Staff photo by Steve Adams

Fortuitous timing of a water leak at Boston’s West End Museum saved irreplaceable artifacts of the neighborhood’s past from destruction.

The neighborhood history museum is closed indefinitely after a building system malfunction on Saturday afternoon sent water pouring throughout the four lower floors.

“I was able to run some of the irreplaceables out of harm’s way,” Museum Director Sebastian Belfanti said. “I heard a big bang and then it started raining. We were pushing water for three or four hours and were able to mitigate some of the damage.”

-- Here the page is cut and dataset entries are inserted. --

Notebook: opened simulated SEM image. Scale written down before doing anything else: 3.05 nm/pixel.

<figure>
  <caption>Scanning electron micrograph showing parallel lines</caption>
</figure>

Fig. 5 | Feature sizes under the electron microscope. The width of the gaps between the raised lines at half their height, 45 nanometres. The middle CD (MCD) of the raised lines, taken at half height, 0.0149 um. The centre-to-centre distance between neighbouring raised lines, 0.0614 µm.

The museum includes exhibits dedicated to the history of the ethnic enclave which was forever changed in the 1960s by urban renewal, as blocks of tenements were demolished by the Boston Redevelopment Agency to make way for the Charles River Park high-rise complex.

Frozen pipes apparently burst and sent water cascading into the ground-floor museum space on Staniford Street. No damage estimate is yet available, Belfanti said.

The 4,000-square-foot museum was created in 2004 by the West End Housing Corp., a community development corporation that developed the residential building.

Belfanti estimated the museum will be closed for two months.

“There were more than a handful of irreplaceables that were grabbed as water started to fall on them, so they’re OK, but definitely wouldn’t have been if someone wasn’t here. There were so many near-misses in the archive,” he said.